This summer, like the previous two summers, hasn't exactly gone as hoped for Arsene Wenger and Arsenal FC fans.
The signings of Lukas Podolski and Olivier Giroud filled the air around Ashburton Grove with hope, but that hope quickly dissipated when Robin van Persie announced his decision to not renew his contract with Arsenal.
Memories of Kolo Toure, Emmanuel Adebayor, Gael Clichy, Samir Nasri and Cesc Fabregas packing their bags for richer, greener pastures quickly rushed to the minds of Arsenal fans.
Some took the news worse than others.
But in the midst of such sad news, could Arsenal still succeed in 2012-13? I'll argue just that in the coming slides.
Arsene Wenger and the rest of Arsenal's management, if reports are to be believed, have made the tough, but correct, decision to keep Robin van Persie, despite the possibility that he could leave Arsenal for free at the end of the season.
That puts the ball back in RVP's court. And honestly, he doesn't have very many options.
Hypothetically speaking, he could sulk and play badly, dragging his feet for a year until he can make the move to another big team. But in world football, you're always judged by your most recent body of work, and the biggest teams in the world will not want a 30-year-old striker who has been out of form for greater than a year.
That means that, for the sake of his future, RVP will be forced to play at his best next season. If he does, and can repeat his heroics from this season or even go one better, he'll not only earn another contract offer from Arsenal, but will have the top clubs lining up to sign him for free.
And, who knows, he might win a trophy along the way.
For Arsenal, the last two seasons have seen the club's squad start the season with low morale, perform terribly, kick morale back up with a "let's do our best" motto, and finally crumble at the business end of the season.
This season, with Arsenal opting to take a different approach with RVP than they did in the past with Nasri, Fabregas, Toure, etc., Arsenal's squad too will enter the season in a completely different mode.
Hopefully, that mode will be one characterized by hunger and urgency.

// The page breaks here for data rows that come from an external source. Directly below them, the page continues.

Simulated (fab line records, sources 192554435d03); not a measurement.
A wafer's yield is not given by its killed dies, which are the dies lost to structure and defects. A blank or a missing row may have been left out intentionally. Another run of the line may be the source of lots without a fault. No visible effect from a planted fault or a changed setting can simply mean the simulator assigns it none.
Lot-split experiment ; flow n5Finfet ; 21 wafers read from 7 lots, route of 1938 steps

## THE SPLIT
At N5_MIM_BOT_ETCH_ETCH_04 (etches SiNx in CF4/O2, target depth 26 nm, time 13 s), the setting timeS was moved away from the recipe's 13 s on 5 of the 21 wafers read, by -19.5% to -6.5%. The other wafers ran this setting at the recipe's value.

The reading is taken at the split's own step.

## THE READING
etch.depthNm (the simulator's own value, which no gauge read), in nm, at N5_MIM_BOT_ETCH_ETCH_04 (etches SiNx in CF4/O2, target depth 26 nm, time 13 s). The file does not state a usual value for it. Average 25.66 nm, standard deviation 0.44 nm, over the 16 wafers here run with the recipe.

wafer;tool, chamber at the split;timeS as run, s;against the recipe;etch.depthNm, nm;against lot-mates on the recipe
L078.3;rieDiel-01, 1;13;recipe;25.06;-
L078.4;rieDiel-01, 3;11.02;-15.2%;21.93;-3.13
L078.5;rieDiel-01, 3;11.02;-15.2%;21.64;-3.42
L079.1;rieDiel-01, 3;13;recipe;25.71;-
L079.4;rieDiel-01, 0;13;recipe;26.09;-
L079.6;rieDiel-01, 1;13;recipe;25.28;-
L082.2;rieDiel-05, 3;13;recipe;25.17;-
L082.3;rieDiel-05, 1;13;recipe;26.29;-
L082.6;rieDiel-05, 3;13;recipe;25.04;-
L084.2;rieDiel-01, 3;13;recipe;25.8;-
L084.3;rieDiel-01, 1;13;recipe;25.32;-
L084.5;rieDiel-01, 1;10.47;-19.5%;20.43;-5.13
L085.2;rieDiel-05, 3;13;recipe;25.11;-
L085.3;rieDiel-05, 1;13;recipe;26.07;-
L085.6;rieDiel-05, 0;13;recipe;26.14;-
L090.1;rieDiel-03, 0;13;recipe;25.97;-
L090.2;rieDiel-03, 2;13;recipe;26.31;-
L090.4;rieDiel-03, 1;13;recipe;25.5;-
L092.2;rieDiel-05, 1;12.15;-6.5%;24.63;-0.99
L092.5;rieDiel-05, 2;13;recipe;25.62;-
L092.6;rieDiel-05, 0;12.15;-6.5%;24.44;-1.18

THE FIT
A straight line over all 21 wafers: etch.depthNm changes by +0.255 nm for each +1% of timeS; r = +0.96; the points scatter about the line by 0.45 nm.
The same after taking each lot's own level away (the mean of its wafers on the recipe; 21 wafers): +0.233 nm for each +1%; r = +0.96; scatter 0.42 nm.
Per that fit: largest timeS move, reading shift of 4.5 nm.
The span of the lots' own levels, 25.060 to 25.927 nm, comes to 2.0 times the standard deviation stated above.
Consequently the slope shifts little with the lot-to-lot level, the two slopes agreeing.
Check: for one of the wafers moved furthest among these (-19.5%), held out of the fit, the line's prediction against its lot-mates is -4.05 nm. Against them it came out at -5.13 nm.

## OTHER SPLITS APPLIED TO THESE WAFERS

No one really knows what the future holds for Arsenal beyond this season, but it certainly doesn't look very promising. Olivier Giroud and Lukas Podolski may yet prove to be great successes in the EPL, but, for the most part, when RVP leaves, Arsenal will be losing its last definitely world-class player.
That knowledge should drive the Gunners to play harder than they've played for many years, and push all the way for trophy glory in the FA Cup or Carling Cup.
Heck, if Podolski and Giroud are successfully incorporated into the squad, and Jack Wilshere fully recovers from his injury, why rule out the EPL or Champions League title?
No one really knows what Arsene Wenger has in store for Podolski and Giroud.
If Wenger retains his 4-3-3, Podolski will play out wide, while Giroud will likely serve as little more than backup to RVP. Wenger has utilized this formation for the last three seasons, so one would expect Wenger to stick with it for next season as well.
However, the 4-4-2, or another two-striker formation, cannot be ruled out, either. Wenger has traditionally played with two strikers whenever his squad has possessed two strikers of good ability (Thierry Henry and Dennis Bergkamp; Emmanuel Adebayor and Robin van Persie).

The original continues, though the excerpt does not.